Rebecca Zisser / Axios
Nvidia has been best known for building chips powerful enough for 3-D graphics and serious gaming, which still accounts for about half of the company's business. One of the newest (and fastest growing) focus areas for the Silicon Valley chipmaker is powering the artificial intelligence needed for self-driving cars.
We caught up with Danny Shapiro, senior director of Automotive at Nvidia, before the company talks to the Senate Commerce Committee this week about getting automated vehicles on the roads faster.
Here are a few excerpts from our conversation:
How did Nvidia make the shift from graphics and gaming to self-driving cars?
Graphics is a computing-intensive operation and it turns out the types of algorithms used for AI — more specifically deep learning — are very closely aligned with the types of math used for 3-D graphics.... We've been involved with the auto industry for two decades. First, automotive designers used our technologies to design 3-D models of cars. As processors became more powerful, we had 3-D models to simulate certain conditions, like a virtual wind tunnel and crash tests.
Over the last 10 years we've been adding our technology inside the vehicle, like the infotainment screens powered by mobile processors that you see in Tesla, Audi, Lamborghini, Rolls Royce, Honda and Mini…. Then the big bang of AI came about due to access to data, new algorithms and GPUs with the horse power to be able to train and execute these neural networks so AI can take place in real time. We've been working with automakers and suppliers and sensor systems to build the systems that replace the driver.
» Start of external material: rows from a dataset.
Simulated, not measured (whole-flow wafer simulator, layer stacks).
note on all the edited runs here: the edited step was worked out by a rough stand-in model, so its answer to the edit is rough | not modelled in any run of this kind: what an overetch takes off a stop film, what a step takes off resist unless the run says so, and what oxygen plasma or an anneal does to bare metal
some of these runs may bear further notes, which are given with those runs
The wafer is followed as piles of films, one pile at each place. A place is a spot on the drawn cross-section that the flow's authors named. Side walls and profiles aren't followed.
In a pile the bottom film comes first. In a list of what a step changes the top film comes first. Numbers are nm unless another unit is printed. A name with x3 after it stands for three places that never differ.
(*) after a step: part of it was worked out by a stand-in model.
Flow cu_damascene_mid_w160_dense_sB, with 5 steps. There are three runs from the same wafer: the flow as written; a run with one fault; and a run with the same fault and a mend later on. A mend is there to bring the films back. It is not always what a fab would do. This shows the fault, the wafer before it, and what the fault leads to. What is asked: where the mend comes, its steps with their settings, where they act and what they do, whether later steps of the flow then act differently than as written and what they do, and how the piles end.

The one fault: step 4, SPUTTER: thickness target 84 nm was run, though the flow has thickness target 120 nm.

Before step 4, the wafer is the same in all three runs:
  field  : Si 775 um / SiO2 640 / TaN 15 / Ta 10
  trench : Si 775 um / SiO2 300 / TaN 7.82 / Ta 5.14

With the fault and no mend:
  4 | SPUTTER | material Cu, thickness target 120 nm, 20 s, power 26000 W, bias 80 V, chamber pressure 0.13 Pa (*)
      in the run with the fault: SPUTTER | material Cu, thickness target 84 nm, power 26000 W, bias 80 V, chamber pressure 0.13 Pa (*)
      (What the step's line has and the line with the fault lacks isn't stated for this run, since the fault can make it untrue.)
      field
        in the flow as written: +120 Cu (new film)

How does your relationship with carmakers work?
We've built an AI super-computer specifically for the car — our DRIVE PX product. We are developing a car computer platform — the brain — that ties to the cloud because it needs to be able to train in the data center first and then be able to run the results in real time in the car. The automaker is developing the application layer and user interface, and the ultimate decision of how the car will drive is up to them.
The brain takes in massive amounts of information and performs trillions of operations per second and ultimately outputs two numbers: Am I accelerating or braking? Am I turning left or right? It's able to continually train the vehicle. It learns from the data, it gets smarter, can drive at higher speeds, can drive on different kinds of roads that it might not have been able to do when you first bought the car.
When will we see widespread adoption of self-driving vehicles?
The timeline is really a function of regulation. Right now you're allowed to have autopilot like Tesla and Audi is rolling out Level 3 autopilot (where a safety driver is present to intervene if necessary) this summer, but there is now where where it is legal to have Level 4 or Level 5 technology (with no human is present) on the road. In California, where we are doing a log of testing, there always has to be a driver behind the wheel and be able to take over at any time. That's not what a Level 4 is, that's certainly not what a Level 5 (fully autonomous) is, so I think we need to see new regulation.
I think what we're going to see is an accelerated timeline. We have a lot of partners talking about 2020, for example, Audi announced Level 4 automated driving based on Nvidia AI. We announced with Toyota (to release) within a few years.
What else should policymakers do to help all this along?
The obvious one is the need for unified standards across our country as opposed to 50 sets of rules or regs. That's going to be a nightmare and make it very challenging for anyone who wants to cross state lines in an autonomous vehicle.
How much will consumer safety concerns impact adoption?
We are focused very heavily on safety and cybersecurity. Cars on the roads today that have been hacked have basically nothing put in them to prevent hacking. We're building it in at the hardware level to ensure cars are as tamper-proof as they physically can be.
There's an opportunity to put standards in place — certification and validation is very important — we can use both real road tested miles and miles on private proving grounds. And simulated miles I think will be very key, which ironically almost comes back to the whole graphics side where it's almost like you're putting cars into a video game to stimulate hazardous situations that you wouldn't want to subject humans to — cars running red lights, children running in front of a speeding vehicle — and the use of simulation as a way to both train neural networks and test and validate them before deploying vehicles.